Finding separation of bright spots

[omc1]

Homework Statement

A scientist decides to do the double-slit experiment in a vertical tube, with the slits at the top and a viewing screen at the bottom as shown. With red light from a HeNe laser (632 nm) a nice pattern forms on the viewing screen, with the bright spots 1.00 cm apart.
Now the scientist fills the tube up with water. What is the separation of the bright spots now?

Homework Equations

i used v=c/n v=λf y=m(λ)L/d

The Attempt at a Solution

λ=c/nf plugged that into y(initial)=m(λ)L/d, i used 1.33 as the index number. y(final)=m(λ)L/d to find the new separation, the m, L, d cancel out leaving y=λ or y(final)=c/nf c=3x10^8, n=1.33, f=632x10^-9 meters, i got 3.5x10^14 which seems to me to be really large...please help its due tonight, thanks!

 

[rude man]

Optical path difference changes from d sin(theta) to n*d sin(theta) = m(lambda). Careful about lambda in water ...

 

[omc1]

wait, i don't see how that equation applies here? i don't see how sin(theta) works here?

 

[haruspex]

y(initial)=m(λ)L/d, ... y(final)=m(λ)L/d

But the lambdas are different, right?

the m, L, d cancel out leaving y=λ

I don't understand how you arrived at that. y is the band separation, lambda is the wavelength of the light. Why should they be equal?

f=632x10^-9 meters

f is frequency, surely, not wavelength.

 

[rude man]

wait, i don't see how that equation applies here? i don't see how sin(theta) works here?

In air:
If θ_m is the angle subtended at maximum number m, then d sin θ_m = mλ.

In water:
if θ'_m is the angle subtended at maxium number m, then n*d sinθ' = mλ'.

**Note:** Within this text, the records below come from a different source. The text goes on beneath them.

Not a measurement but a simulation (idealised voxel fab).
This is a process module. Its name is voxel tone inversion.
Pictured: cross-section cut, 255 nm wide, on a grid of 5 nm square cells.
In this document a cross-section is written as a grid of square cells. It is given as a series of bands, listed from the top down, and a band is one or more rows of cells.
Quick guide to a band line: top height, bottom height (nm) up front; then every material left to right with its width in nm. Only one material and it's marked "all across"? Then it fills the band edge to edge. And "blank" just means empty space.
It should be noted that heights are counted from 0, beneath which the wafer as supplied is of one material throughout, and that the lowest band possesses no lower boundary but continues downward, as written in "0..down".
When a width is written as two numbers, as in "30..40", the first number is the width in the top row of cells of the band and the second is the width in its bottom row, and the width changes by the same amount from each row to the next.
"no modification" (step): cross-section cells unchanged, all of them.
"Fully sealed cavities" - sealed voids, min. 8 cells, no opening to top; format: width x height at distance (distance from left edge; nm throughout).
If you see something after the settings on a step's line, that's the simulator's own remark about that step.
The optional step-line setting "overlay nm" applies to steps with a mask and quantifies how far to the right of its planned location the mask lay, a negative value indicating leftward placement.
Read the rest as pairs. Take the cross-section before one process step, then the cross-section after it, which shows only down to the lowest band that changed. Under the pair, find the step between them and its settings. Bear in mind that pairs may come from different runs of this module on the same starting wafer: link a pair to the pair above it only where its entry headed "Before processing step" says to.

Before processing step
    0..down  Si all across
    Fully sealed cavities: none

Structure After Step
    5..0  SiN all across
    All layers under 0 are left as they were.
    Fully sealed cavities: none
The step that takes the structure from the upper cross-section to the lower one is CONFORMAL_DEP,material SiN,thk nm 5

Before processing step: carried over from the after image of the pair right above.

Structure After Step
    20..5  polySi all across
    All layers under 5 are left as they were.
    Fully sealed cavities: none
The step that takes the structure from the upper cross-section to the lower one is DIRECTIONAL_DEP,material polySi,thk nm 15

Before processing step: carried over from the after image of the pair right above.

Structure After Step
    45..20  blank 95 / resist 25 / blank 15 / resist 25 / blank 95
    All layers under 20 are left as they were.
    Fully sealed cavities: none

For both air and water, for m = 0 we get the center maximum. For m = 1 we get the first separation.

The ratio of sinθ'_m/sinθ_m is the same as the ratio of screen spacings in air vs. in water.

You know n, λ and λ' so you know the sine ratio and therefore the spacing ratio. Use m = 1 for the spacings for both cases.